Muscle Cars

The term muscle car is primarily used for a high-performance 2-door rear wheel drive mid-sized cars fitted with big and powerful V8 engines. A muscle car will typically have special trim and be intended for maximum torque. A muscle car is not the same thing as a sports car; muscle cars tend to be bigger and they will often have more than two seats. High-performance full-size or compact cars are rarely referred to as muscle cars, and the same is true for the Ford Mustang inspired compact sports coupes.  

The main producers of muscle cars are the United State, Australia and South Africa. A majority of the cars referred to as true muscle cars were produced from 1964 to 1974. Interestingly enough, the term muscle car was not commonly used during this era; it became popular when the production of these legendary muscle cars had more or less ended.

Some car enthusiasts use the power-to-weight ratio to define which cars that are true muscle cars and which ones that are not. According to this definition, a muscle car can not exceed a certain amount of lb (or kg) per rated 1 horsepower (0.7 kW). If the number of lb (kg) per rated 1 horsepower (0.7 kW) exceeds a certain number, the car is not considered a muscle car.

The required power-to-weight ratio varies among the muscle car aficionados and it is therefore impossible to provide an exact number.

The history of the muscle cars started after World War II when major automakers in the United States once again began focusing on performance. The Chrysler 300 letter series from 1955 is an important milestone and is considered by many to be the early ancestor of all the American muscle cars. Compared to later muscle cars, the Chrysler 300 letter series was however made up by really big, luxurious and expensive cars. 

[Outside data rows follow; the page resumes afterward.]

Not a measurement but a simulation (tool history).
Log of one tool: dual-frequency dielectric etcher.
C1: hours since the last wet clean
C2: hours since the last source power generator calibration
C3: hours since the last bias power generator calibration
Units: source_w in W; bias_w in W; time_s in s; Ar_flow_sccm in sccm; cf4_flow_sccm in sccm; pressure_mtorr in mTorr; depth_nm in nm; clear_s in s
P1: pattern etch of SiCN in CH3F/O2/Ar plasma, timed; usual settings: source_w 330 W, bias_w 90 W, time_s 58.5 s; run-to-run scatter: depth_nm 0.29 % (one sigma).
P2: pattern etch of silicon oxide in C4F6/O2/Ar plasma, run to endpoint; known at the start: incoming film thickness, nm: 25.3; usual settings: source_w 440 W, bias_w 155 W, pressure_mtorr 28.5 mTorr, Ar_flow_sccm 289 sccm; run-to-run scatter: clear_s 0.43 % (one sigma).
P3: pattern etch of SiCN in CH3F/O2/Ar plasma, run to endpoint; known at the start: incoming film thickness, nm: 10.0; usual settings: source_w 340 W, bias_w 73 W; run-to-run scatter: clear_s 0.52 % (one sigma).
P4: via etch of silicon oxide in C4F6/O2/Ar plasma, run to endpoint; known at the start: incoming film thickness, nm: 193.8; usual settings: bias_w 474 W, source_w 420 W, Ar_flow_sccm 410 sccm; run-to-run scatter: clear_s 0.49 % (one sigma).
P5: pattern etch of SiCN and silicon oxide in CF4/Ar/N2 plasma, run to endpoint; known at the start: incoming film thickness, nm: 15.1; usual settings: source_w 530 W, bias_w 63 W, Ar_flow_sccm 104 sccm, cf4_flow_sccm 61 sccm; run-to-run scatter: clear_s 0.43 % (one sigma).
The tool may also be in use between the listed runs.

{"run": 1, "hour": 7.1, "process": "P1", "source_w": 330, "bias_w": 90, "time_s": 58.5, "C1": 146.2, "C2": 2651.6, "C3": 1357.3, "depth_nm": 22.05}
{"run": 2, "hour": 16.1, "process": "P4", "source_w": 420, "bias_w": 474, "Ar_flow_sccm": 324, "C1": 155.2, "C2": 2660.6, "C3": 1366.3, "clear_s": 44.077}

After the introduction of the big Chrysler 300 letter series cars, the idea of using powerful engines for ordinary mid-sized cars soon arose among the American car manufacturers. The American Motors Corporation (AMC) started by creating a factory hot-rod hardtop sedan fitted with a 327 cu in (5.4 L) V8 engine and a 4-barrel carburetor. This engine was capable of producing 255 horsepower (190.2 kW). The Rambler Rebel from AMC was produced from 1957 to 1960, and then again from 1966 to 1967.

During the early 1960s the muscle cars become more and more popular on the United States market and several car companies developed their own muscle cars. Among these early muscle cars you will for instance find the 1962 Dodge Dart 413 in³ (6.8 L) Max Wedge and the 1964 427 in³ (7.0 L) Thunderbolt from Ford. Throughout the early 1960s, Ford and Mopar (Dodge, Plymouth, and Chrysler) continuously combated each other on the American muscle car market.

One of reasons why the muscle cars became so popular in the United States during the 1960s is probably the fact that they managed to combine strong street performance with a comparatively low price. This meant that a muscle car could be afforded even by fairly young drivers. As the muscle car evolved, the price did however increase dramatically as the producers all strived to make the cars bigger, more lavishly styled, and offered with a vast array of optional equipment. All the extra weight made it necessary to add increasingly powerful engines, which in turn had a significant effect on the price of the muscle cars. In 1967 and 1968 several so called “budget muscles” were introduced in order to attract customers that could no longer afford ordinary muscle cars. Among these budget muscle cars were the famous Dodge Super Bee and Plymouth Road Runner.

While the muscle cars were experiencing their heydays in the United States, Australia developed its very own muscle cars. The first Australian muscle car was introduced in 1967, a 287 cu in (4.7 L) Windsor–powered XR Falcon. Today, the most highly sought after Australian muscle car is the 351 cu in (5.8 L) Cleveland-powered Ford Falcon GTHO Phase III of 1971.

The first South African muscle car was created by Chevrolet who managed to fit a Vauxhall Viva coupe bodyshell with a Z28 302 Chevrolet smallblock engine. The result was the Firenza CanAm.